Tuesday, March 20, 2018

Book Review: Bob Mehr's Trouble Boys


The Replacements are an odd band. I feel that they're both over and under rated. They created some powerfully melodic rock n' roll that, underpinned by Paul Westerberg’s clever word play, provided a template for many to express sensitivity disguised by loud distortion and bluster. On the other hand, they were sloppy and in desperate need of editing – some of their music and lyrics sound tossed together at the last minute.

Trouble Boys explores this dynamic and much more. Bob Mehr spins a comprehensive (and well documented) look at the band, painting a vivid picture of early 80s Minneapolis, and the often heartbreaking background of the ‘mats – especially Bob Stinton, who had a truly horrific childhood. It’s almost enough to excuse how often the band sabotaged their career by falling (drunk) on the wrong side of the fine line between good ol’ rock n’ roll rebellion and plain old assholery. I knew they behaved badly, but I wasn’t expecting them to be as horrible and offensive as they come off here.
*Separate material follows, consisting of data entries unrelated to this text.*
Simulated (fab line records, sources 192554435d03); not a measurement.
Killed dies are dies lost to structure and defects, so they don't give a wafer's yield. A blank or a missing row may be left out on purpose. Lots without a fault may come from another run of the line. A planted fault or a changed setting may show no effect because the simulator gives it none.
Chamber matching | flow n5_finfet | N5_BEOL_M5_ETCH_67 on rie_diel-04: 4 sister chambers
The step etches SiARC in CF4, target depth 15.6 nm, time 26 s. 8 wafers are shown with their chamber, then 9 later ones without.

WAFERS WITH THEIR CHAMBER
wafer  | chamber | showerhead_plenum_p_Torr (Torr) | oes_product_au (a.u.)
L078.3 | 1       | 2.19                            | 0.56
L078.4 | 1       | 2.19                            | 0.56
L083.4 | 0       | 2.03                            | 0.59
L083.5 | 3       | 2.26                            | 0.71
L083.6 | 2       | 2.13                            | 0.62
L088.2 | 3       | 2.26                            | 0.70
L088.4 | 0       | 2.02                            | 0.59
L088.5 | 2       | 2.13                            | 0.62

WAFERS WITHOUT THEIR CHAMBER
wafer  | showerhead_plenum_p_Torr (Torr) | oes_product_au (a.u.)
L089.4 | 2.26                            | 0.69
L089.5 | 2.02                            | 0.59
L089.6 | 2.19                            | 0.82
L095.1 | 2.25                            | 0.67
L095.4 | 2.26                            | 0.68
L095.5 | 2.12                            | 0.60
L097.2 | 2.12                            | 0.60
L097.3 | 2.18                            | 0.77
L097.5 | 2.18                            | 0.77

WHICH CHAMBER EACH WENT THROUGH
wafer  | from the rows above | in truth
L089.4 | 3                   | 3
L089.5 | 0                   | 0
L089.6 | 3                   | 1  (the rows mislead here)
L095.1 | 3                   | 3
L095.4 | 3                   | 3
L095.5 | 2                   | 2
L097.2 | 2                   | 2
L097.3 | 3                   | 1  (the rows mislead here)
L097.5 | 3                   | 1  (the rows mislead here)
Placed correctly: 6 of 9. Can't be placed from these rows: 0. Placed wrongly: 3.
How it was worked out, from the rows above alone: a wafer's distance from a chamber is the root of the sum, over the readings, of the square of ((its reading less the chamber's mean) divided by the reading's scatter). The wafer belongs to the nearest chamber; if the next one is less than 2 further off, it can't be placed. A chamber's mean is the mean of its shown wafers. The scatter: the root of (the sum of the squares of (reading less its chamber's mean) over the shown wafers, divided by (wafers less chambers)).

All this lead me to read Trouble Boys as an addiction book. The drinking and drugging stories – and there are a LOT of them – can be amusing, but the more they pile up, the more difficult it is to observe so much self-destruction. They were fucked up drunk addicts and I left the book pondering what their lives would have been like if the band could have coped – even just a little bit! – with their talent and success.

But their myth is all about that they couldn’t: that they felt too much, drowned it in booze, and paid a heavy price. Poor Bob died, Tommy grew up to be a professional musician (and member of Guns n' Roses!), Chris (a strangely vacant presence in the book) faded away into visual art, and Paul never found that illusive balance of improvisation and polish that could endear him to the masses. While Bob’s story is interesting, Paul’s story is riveting, from watching him struggle to come up with his moments of musical genius to the story of him clean and sober (the tale of him coaching little league with a SpongeBob hat is priceless).  I also appreciated Mehr’s insights into the music, which let me hear their albums – especially Tim and their requiem All Shook Down – in a newly revelatory light.

Saturday, March 17, 2018

Book Review: China Mieville's Kracken




China Mieville’s Kracken is an odd duck of a book. Quickly summarized, when a giant squid disappears from London’s Natural History museum, curator Billy becomes entrapped into a wild labyrinth of magical forces trying to bring about – or to prevent – the end of the world. Billy takes a classic hero’s journey, but Kracken’s real hero is the world Mieville builds up: a complex web of mythologies, all striving for the mystical powers of the giant squid. It was all very interesting, but I found the novel falling short of excellence. Mieville is too erudite for his own good, with wordplay so obscure that it overshadows the story. And while plotted like a thriller – entertaining and fast-paced – the book felt surprisingly lightweight, with thin characters who never resonated with me. Take Collinsworth – a snappy, punkish cop who I pictured as Amy Winehouse (a perfect comparison I read somewhere). She’s everything that I should like in a character, but she never really fell into place for me.  Likewise Goss and Subby – malevolent agents of mayhem that just seemed silly to me.

So why did I stick with all 529 pages? Because of sections like Chapter 25, where we’re introduced to shabtis - small figures placed inscribed with a task they need to perform for the famous Egyptian mummies with whom they are buried. Mieville’s shabtis decide to strike and demand compensation for their labor, led by "Wati" who changes his inscription to read "I shall NOT do it.” His journey backwards out of the underworld to become a magical organizer in "the new Unionism" is a brilliant and moving mash-up of mythologies. This why you read Mieville, and I longed for more of it. What is the capitalism of this union of magical familiars? What are their politics? Unfortunately, we never get past Wati’s amazing origin story as he becomes just another player in Billy’s journey.

It’s obvious that Mieville had high hopes for this book; he strives to build up a complex London mythology as he combines cultural myths and pulp fiction plotting. But in the end the characters and rapid-fire plotting didn’t speak to me. Regardless, I’m glad I read it - for while this wasn’t Mieville’s best work, I continue to admire how high he aims. Even when he falls short, he still ends up with a high mark.